Walking through a vibrant downtown of a 1980s town, a little too vibrant, and a little too self-consciously 1980s, like a set of Stranger Things or Twin Peaks, so something feels off.. Walking past a fire-house fundraiser, and into a school or college, where there is a trial. Courtroom is a dark makeshift affair, with folding seats – it’s not a full time court. The accused is an Asian (Japanese or Korean) 1980s rock-star looking guy, and he really is a singer. He looks like a mix of Viktor Tsoi and my Tokyo-office coworker (who has a band). Most of the audience are students who don’t really want to be there, but are enticed by a raffle and a free course credit. With exception of a girl in docmartens who is awesome and is clearly interested in what’s going on. I sit in the front row, and feel like a total outsider. I cannot understand the proceedings, but they have something to do with his art. There is no defender – only a prosecutor. The charges are serious and carry heavy sentencing.
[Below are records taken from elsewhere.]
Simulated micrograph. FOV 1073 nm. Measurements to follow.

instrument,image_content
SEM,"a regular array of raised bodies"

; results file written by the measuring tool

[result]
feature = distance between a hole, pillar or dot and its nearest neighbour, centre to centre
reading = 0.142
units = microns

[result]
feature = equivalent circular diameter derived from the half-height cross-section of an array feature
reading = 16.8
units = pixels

I keep feeling that things are off, and there’s more to it that I can see, but I can’t understand what it is. I like that girl, a lot, but she is a lot younger than me (though I know that in reality she is older than me, a time traveler), and I think the entire affair is deeply unfair, the only fault of the accused is being beyond his time. I have a talk with the judge/professor later (he knows I don’t belong there and he asks of my opinion). I tell him that this doesn’t feel like a trial that belongs in this country. He tells me, with self-righteousness, that it, in fact, how American justice system has always operated, and I’m annoyed at him.
I am the one who wins the raffle’s grand prize that includes an anachronistic Visa gift card and a bunch of other unspecified valuable wrapped boxes that I never open. The students end up stealing my loot, but I am not upset because I know I should have never been there in the first place. I know they don’t want me there.